Manchester based photographic collage artist Jack Lloyd has sold around 10,000 pieces of work in a career spanning the best part of 20 years. His iconic images of urban landscapes from Manchester, London, Paris, New York are on countless walls in homes across the city and, indeed, the world, from Canada to New Zealand, Dubai to Germany and beyond. 


A completely freestyle digital artist whose work can include grim, stark and monochrome styles in one piece, yet, be full of vibrant colour, mystery and intrigue in the next.

Every time Jack explores a new environment with his digital camera he sees something new, something different, something that won’t just fire his imagination but, also the imaginations of all those who love his work.

His unique style began when he completed a degree in Technical Theatre at the University of Manchester which covered stage design, lighting and sound.

When, In his final year, Jack specialised in work involving the layering of sound and digital photography was just starting to surface and he used it for his degree to document the technical processes involved in sound production. It was at this pivotal moment that he realised he could layer the photos in a similar way to the sound.

Jack's Style

“Some artists have a unique selling point. For me, it’s an emotional selling point. My artwork is there to play with the mind, memories, spirit and perceptions.
“The photos are my palette made up of colours, shapes, patterns and textures. I’m always searching for something that’s epic.”

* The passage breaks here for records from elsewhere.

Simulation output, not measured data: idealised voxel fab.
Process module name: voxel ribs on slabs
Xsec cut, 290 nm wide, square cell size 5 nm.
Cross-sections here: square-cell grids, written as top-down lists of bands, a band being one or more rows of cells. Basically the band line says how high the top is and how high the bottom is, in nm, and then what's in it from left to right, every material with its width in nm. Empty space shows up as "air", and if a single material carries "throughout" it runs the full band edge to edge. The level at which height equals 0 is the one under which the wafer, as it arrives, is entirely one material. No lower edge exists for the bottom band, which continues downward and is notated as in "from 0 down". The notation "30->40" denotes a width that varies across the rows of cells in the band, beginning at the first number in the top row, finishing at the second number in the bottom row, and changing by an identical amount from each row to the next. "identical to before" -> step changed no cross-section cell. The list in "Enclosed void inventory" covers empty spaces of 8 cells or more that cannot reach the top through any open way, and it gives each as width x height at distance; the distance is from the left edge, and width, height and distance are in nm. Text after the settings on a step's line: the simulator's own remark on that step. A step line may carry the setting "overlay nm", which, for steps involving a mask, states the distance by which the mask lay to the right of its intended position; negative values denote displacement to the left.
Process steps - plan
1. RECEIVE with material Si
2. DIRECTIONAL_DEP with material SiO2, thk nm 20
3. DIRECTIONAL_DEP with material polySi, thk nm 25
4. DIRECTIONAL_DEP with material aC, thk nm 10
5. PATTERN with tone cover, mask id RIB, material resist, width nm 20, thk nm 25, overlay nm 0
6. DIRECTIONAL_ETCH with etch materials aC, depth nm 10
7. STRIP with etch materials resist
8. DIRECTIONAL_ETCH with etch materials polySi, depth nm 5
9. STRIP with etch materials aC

That epic quality is often brought out in the way Jack frames his artwork as he’s one of very few people in the country still developing traditional yet highly sustainable picture framing using age-old skills and natural products. Each frame takes three days to craft and every one comes with a lifetime warranty.

Jack’s wide-ranging style reflects his inspirations from David Hockney, Picasso, 1920s Bauhaus, the futurism movement and the mechanical movement through to Robert Rauschenberg (1925-2008), an American painter and graphic artist whose early works anticipated the pop art movement. Other influences include dada, pop art, cubism, collage and brutalism.

Jack says: “Nothing I do is contrived. With everything I do I’m thinking about colours, shapes, textures and how it will all fit together naturally. It’s not done until that final piece of digital photography is dropped in and there have been many times when I’ve done that, stood back, thought it didn’t work and scrapped it.

“At first sight the photos may look as though they’ve been thrown together. I can assure you that’s certainly not what’s happened. There’s certainly a natural order and structure to the chaos.”

Jack's Commissions

Jack’s commissions range from huge corporate artwork to images to celebrate weddings, anniversaries or to remember and represent an individual’s life.

Families will give Jack lots of photos and documents to work with … and the emotional impact when they first see what he’s done with them can be overwhelming.

He explains: “I’m looking for the photo – and it may even only be a small part of a photo – that is just them. It may be a look, a smile, just something that captures the spirit of who they were. These are emotional pieces of work but until people see them they may not have realised just how much emotion was in the photos they gave me.”

With his gallery work, the ethos of much Jack does is around the concept of ‘exhausted environment.’
City landscape is flawed, people are flawed, the world is flawed and these imperfections are captured in Jack’s work.

Jack says: “People looking at it will recognise parts of Manchester but in a way they’ve never seen it before. I’m trying to bring their subconscious alive and trigger something deep within them.”

There can be more than 100 photos in some of Jack’s artwork and with so much going on it can give an unsettling yet compulsive feeling that bits you recognise about the city are being played fast forward through your head.

As with all great art, it works on many different levels. Stand back from one of Jack’s pieces and it’s powerful in terms of colour and form. Step forward and you’ll see how much intricacy is in there with tiny photos you just don’t see from a distance. People who have had Jack’s artwork on their walls for years will still see something new, something they’ve not spotted before if they look close enough.

“It’s a nice picture when you step back but tells a story when you step forward,” says Jack. “If they know Manchester each picture will hold a story, a memory, something personal to them. My artwork isn’t a one-hit wonder. It’s multi-dimensional and there to keep drawing emotion out of the person looking at it.”

Jack has now been in his gallery, House of Bystander, on Beech Road, Chorlton, since 2005 and people come from across the city – and much further afield – to see and buy his work.